Now this requires putting your seed phrase on a computer to encode and embed it, and requires using tools that are not very user friendly (there are web based tools for this kind of thing, but NEVER use something like that to handle your seed phrase or private keys). However, the general concept is something that can be useful.
Do you have a book? Any book? If you do, see if you can go through it page by page and find the words in a seed phrase you have generated in the correct order through the pages of the book. If you can, you’ve just found something that can be used to transport your seed phrase safely without anyone suspecting it. Simply go through the book and highlight (in order) the words making up your seed phrase as you find them. Done.

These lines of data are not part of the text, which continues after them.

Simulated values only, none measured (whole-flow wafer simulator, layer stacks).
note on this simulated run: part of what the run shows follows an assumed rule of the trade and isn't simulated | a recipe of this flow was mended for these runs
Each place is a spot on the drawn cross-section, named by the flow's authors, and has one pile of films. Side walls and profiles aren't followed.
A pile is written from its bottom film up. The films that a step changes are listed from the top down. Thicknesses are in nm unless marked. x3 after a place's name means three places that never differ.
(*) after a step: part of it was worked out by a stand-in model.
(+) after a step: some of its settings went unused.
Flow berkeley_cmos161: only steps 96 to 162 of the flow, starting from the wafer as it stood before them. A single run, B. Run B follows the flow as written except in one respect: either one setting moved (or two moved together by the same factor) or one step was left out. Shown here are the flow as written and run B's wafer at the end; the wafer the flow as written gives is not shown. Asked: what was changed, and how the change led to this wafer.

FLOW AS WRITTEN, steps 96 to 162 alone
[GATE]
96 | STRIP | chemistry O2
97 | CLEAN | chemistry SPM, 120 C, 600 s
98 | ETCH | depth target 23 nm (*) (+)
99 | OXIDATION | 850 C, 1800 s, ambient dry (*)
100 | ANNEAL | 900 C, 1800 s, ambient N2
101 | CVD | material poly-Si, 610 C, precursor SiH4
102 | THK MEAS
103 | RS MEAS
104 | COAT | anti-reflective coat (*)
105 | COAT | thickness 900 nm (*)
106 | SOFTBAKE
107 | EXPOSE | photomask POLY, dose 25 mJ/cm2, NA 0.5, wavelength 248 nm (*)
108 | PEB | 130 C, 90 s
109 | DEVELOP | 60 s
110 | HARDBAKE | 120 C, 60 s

You can simply stroll through border control with a completely innocuous looking book, knowing that hidden within it is your bitcoin savings.
Memorization
I mention this last specifically because all the other options presented above are much safer for most people, especially given that Border Wallets is a system set up specifically to aid peoples’ ability to memorize their seed phrase in a safer way. In the event that for some reason that is not an option, just memorizing your seed phrase as it is can be a path to take.
But I must stress that this is very risky for many people. If you go this route, be very careful. Test yourself numerous times, memorize your phrase and give yourself a week of not looking at it. Repeat it to yourself in your head every day. At the end of this period write down what you remember and compare it to the original copy. Do this a few times.
When it comes time to leave, as soon as you possibly can after arriving at your destination write it down again and create a physical copy. This is by no means the best, or safest, option for transporting your Bitcoin keys across a border. But sometimes people find themselves in a situation with limited options. This should be a last resort.
Final Thoughts
The list above of tools for transporting your seed phrase across an international border are by no means exhaustive. There are numerous other options for ways to accomplish this, all with their own trade offs in terms of risk of loss or detection. I’m sure that if many of you reading this put your minds to it you could come up with your own methods for doing so.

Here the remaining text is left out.